Build your solitude
Build Your Solitude
I am a sucker for the internet “emo” quotes and trends. But all jokes aside, one that has truly stuck with me is: “alone, but not lonely.”
For a long time, I thought it was weird to be alone. I always felt the need to be around people. If I ate a meal by myself at college, I was terrified that everyone was staring at me. I felt awkward going to the library alone instead of being part of a packed study group.
In my head, I had created this intense association: if I was alone, I was lame. If I was alone, I had no friends. If I was alone, I wasn’t cool enough. Looking back now, I couldn’t have been more wrong.

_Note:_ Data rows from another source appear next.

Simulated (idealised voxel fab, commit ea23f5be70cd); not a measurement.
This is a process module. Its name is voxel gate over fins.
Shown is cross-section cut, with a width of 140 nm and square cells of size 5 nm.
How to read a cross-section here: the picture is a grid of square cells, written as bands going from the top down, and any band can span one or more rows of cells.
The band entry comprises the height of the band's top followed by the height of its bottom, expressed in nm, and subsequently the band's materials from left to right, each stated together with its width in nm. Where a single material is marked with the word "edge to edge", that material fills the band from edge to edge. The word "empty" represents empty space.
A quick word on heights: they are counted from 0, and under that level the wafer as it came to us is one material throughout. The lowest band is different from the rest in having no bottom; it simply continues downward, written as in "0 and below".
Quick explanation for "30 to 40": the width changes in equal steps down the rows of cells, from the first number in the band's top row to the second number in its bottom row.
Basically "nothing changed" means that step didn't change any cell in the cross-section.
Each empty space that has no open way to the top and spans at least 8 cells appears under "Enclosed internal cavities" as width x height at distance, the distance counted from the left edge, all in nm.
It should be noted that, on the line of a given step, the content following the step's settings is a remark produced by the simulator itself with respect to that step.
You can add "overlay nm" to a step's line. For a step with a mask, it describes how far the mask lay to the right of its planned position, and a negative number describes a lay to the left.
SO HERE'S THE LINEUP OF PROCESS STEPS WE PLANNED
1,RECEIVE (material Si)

I think enjoying your own company is one of the most empowering things you can do. The one person you can always count on is yourself. And yet, we spend so much time avoiding our own company. We pour ourselves into filling others’ cups, trying to be “enough” for them. But how often do we lean inward and ask: Am I enough for myself?
Why Build a Relationship with Yourself?
The real question is this: why wouldn’t you want to be your own best friend? Why wouldn’t you invest in the most important relationship of your life—the one with yourself?
It’s scary, though. It’s easier to seek approval from family and friends. It’s easier to distract yourself with work or tasks that keep you busy and surrounded by others. But that constant noise lets us avoid hard questions like:
• Who am I?
• What do I want?
• What is best for me?
These are critical questions for living a meaningful life, and the answers come when you spend time with yourself.
Being Alone Doesn’t Mean You’re Lonely
Enjoying time alone doesn’t mean you don’t or can’t have friends. Life is about balance. Maybe you spend all day Saturday with others, and then Sunday is for you.
Take yourself on fun solo adventures, like checking out a coffee shop, reading, or taking a walk in the park. It’s okay to spend time alone. In fact, sometimes it’s necessary. Even being around people you love can feel draining at times. That’s why recharging is essential.
You have to show up for yourself. And sometimes, that means doing what you want to do—even if no one else is joining you. For years, I missed out on experiences I wanted, like seeing a movie, trying a new restaurant, or exploring a new place, simply because I didn’t have someone to go with.
How I Started Embracing My Solitude
My life began to change when I stopped waiting for someone else to join me. If I wanted to take a stroll downtown, I went. If I wanted to window shop, I went. If I wanted to visit a bookstore, I went.
At first, it was terrifying. Sometimes it still is. Spending a day alone can make it easier to slip into negative thought patterns, boredom, or overthinking. Without someone there to entertain or distract you, you have to face yourself.
But that’s where the magic is. It’s a practice—a skill you build over time. You learn to soothe yourself. You learn to be okay spending the day alone. You start looking forward to your own company, the same way you would get excited to see a friend.
It can start small. If eating alone feels intimidating, try having coffee by yourself. If working out alone seems overwhelming, take a short solo walk first. Start with things you enjoy, things that don’t require anyone else.
What I’ve Gained from Solitude
Now, I genuinely look forward to my quiet mornings and evenings alone. Afternoons are still the hardest part for me, so I build up to them. Sometimes I’ll mix in an afternoon activity with a friend and follow it with something solo. It’s all about balance.
Being alone has taught me so much. I’ve learned more about myself—what I like, what I want, and what I need. I’ve also realized how freeing it is to just exist without fear of judgment.
When I’m with others, I often worry about saying too much or too little, or whether I’m being the “best version” of myself. But when I’m alone, I can just be. There’s no pressure. No fear. It’s liberating.
Alone, But Not Lonely
You deserve to invest the same energy into your relationship with yourself as you would with a friend. You are your most dependable companion. You deserve love, kindness, and respect—and you can give all of that to yourself.
I’ve come to realize how beautiful that is. You are alone, but you are not lonely. That one TikTok account got it right.